Mon Jan 9, 2012, 11:55 PM
Jan 2012

I thought the police with the barricades, staying around the clock to protect the Wall Street bull statue was very educational. Here they were protecting this dead thing, this emblem of predatory capitalism against the living. It was surreal to see that effort spent to protect that symbol of aggression and greed that led us to this place.

I can understand why a person employed to save all life and property after a while simply begins to do what they're told, when confronted with the kalidescopic nature of a crowded urban environment made more chaotic by protestors who saying in effect: 'Your world view is no longer valid, we challenge the entire system.'

I would love to see Occupy have a presence in NYC such as they did in Zuccotti Park, with the books and all of that. It was a shame things went down the way they did. Now it's more chaotic and even more difficult for everyone. I wonder what the end result of this ruling may be.

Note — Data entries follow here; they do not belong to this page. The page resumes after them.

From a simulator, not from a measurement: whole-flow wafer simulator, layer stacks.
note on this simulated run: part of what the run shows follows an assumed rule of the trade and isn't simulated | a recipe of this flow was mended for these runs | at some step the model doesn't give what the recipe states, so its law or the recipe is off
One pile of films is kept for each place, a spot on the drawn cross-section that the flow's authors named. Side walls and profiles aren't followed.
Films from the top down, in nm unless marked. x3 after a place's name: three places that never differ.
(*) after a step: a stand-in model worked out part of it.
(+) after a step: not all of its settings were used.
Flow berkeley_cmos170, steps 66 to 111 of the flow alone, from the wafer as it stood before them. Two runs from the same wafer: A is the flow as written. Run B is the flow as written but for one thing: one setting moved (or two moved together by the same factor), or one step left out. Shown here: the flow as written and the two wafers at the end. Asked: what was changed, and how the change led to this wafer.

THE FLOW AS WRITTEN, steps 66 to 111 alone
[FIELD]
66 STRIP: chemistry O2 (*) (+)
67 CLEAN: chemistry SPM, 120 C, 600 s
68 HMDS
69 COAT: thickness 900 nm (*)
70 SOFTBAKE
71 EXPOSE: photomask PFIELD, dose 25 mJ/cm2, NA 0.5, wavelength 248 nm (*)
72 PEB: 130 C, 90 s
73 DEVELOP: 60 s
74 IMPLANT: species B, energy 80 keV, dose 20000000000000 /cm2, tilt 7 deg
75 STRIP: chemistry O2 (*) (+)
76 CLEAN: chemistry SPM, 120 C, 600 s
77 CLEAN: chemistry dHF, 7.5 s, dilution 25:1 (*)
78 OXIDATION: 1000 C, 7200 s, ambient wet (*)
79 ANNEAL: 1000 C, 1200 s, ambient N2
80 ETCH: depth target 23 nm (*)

What's strange to me as well, is the concept of the 'private park' deemed as a 'public space.' It was and is, designed for the use of the public and the police stopped that. In a way, perhaps the Occupation was seen as an attempt to make that 'public' space 'private', thus a theft from the public?

I'm not sure what the real reasons were for the removal, and it certainly didn't deserve the brutality that was used. I don't know if that is going to be addressed. And if Occupy will be allowed back there.

boppers

(16,588 posts)
7. "'private park' deemed as a 'public space."'
Tue Jan 10, 2012, 01:26 AM
Jan 2012

It actually is both.

"It is a Privately-Owned-Public-Space (POPS) controlled by Brookfield Properties.[1] The park was created in 1968 by Pittsburgh-based United States Steel, after the property owners negotiated its creation with city officials, and named Liberty Plaza Park and situated beside One Liberty Plaza."

http://en.wikipedia.org/wiki/Zuccotti_Park

Basically, they had to make a park in order to bypass a zoning ordinance... this tends to confuse people who are only used to things being public, or private, but never both.

freshwest

(53,661 posts)
8. Thanks for the link, I had no idea what it looked like, really. It doesn't seem a comfortable place
Tue Jan 10, 2012, 02:22 AM
Jan 2012

To camp out on, I really was expecting it to be grassy and not stone or concrete like that:



But it gives a context to where this all took place. That would be considered 'downtown' by any city standards. Not what I imagine a park to be at all.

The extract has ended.